Add property to control whether union all same database sql routes
Add property to control whether union all same database sql routes
now union all same database sql routes is default. However union all will cost much time than before. This cause an exception 'maximum statement execution time exceeded' . If query time over max_execution_time (mysql). If union all sql statements number can refer ‘max-connections-size-per-query’ or can be turn off by some property , user can adjust by themself.
eg: 1.sql routes :10. 2.max-connections-size-per-query :5 --> union all with 2 batch ,each batch contains 5 sql .
Hi @strongduanmu , Could you please hava a look, thanks~
@RaigorJiang Thank you for your remind.
Hi @lif123, can you provide your test program? According to our previous performance tests, using union all can effectively reduce the consumption of database connections and improve performance. For more details, you can refer - https://mp.weixin.qq.com/s/Mn9K-mn1P7oX0G5PorZRMw.
Therefore, there must be sufficient tests to prove that there is a performance problem with union all before we consider adding a props.
Thanks for your reply. Union all same database is a great feature which can improve performance in general. In my select case : select f1,f2,f3 from logic_table where id in (?,?,?,?,?). Union all will cost more time than execute one of them, this is clear. If your time cost > max_execution_time, then mysql will interrupt your sql execution. Unfortunately your DBA do not allow increase max_execution_time :( .So now I just shard myself on application and then execute sql to avoid this issue.
So is there any possible we can control Union logic (sql number or turn off ) ? thanks
Thank you, I will test this case.
Hi @strongduanmu is there any update ? thanks
Is there any feedback? @strongduanmu @RaigorJiang
Understanding
- Ask: Add a fine-grained control so that “same-database multi-route queries auto-merged into a single UNION ALL” can be limited by a threshold of merged sub-queries, preventing overly long SQL from hitting MySQL max_execution_time.
- Current behavior: For simple queries (no subquery/Join/Order By/Limit/Lock) routed to the same datasource, the rewriter merges actual SQLs into one UNION ALL to reduce connection usage.
Root Cause
- RouteSQLRewriteEngine always merges same-database route units via String.join(" UNION ALL ", …) to minimize same-database connections.

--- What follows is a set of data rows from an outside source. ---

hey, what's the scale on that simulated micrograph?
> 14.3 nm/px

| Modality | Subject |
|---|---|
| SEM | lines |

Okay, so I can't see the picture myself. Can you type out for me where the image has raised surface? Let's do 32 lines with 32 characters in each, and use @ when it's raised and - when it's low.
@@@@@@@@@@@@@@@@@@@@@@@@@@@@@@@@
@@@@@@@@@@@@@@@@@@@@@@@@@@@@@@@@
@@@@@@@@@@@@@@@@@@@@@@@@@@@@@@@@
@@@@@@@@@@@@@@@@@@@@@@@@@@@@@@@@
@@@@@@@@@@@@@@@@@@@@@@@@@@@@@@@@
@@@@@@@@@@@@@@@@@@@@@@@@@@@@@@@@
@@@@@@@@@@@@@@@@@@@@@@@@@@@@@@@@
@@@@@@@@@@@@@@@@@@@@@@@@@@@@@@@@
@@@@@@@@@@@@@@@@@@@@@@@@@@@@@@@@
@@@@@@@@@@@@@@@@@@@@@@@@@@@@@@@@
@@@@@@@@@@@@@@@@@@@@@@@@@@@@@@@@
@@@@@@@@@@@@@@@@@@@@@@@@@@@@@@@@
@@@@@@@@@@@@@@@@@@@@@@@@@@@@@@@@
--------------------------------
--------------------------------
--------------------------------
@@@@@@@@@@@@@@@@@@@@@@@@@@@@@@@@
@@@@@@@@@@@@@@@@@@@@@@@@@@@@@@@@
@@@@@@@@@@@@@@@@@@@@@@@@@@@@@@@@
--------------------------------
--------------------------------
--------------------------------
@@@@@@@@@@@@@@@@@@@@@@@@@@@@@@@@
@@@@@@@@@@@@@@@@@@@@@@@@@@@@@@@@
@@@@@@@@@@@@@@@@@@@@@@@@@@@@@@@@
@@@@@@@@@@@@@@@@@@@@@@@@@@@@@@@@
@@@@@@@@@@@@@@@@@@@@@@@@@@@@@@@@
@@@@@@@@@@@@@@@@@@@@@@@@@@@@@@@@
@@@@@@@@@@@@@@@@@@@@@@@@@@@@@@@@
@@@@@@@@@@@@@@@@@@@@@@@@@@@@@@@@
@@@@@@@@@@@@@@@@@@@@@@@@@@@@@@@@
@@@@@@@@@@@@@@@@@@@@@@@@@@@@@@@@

- max-connections-size-per-query only affects connection grouping/ConnectionMode and does not control UNION ALL or batching.
- With many shards and a low MySQL max_execution_time, the long merged SQL may run effectively serially and exceed the timeout.
Analysis
- The default strategy reduces connections and handshakes, but in high-shard and strict-timeout scenarios, merging sacrifices parallelism and can approach the sum of per-shard times.
- Introducing a “merge upper bound” keeps default compatibility while giving timeout-sensitive workloads a tunable merge size.
Conclusion (proposal + PR welcome)
- Add a global property max-union-size-per-datasource (default Integer.MAX_VALUE to keep current behavior):
- If same-database route count ≤ threshold: keep UNION ALL merge.
- If count > threshold: skip merge (or batch, each batch ≤ threshold) to regain parallelism and reduce single-SQL runtime.
- Implementation sketch:
- Add max-union-size-per-datasource to the configuration property enum with a sensible default.
- In RouteSQLRewriteEngine’s merge decision, read the property; when exceeding the threshold, either do not merge or split routeUnits into batches and merge per batch.
- Add unit tests for: under-threshold merge; over-threshold no-merge/batching; SQL text and parameter correctness.
- Document the new property, default, and usage guidance in the common properties docs (official entry: https://shardingsphere.apache.org/document/current/cn/user-manual/common-config/properties/ ).
- We warmly invite community contributors to submit a PR implementing and testing this; we’ll gladly help review and validate.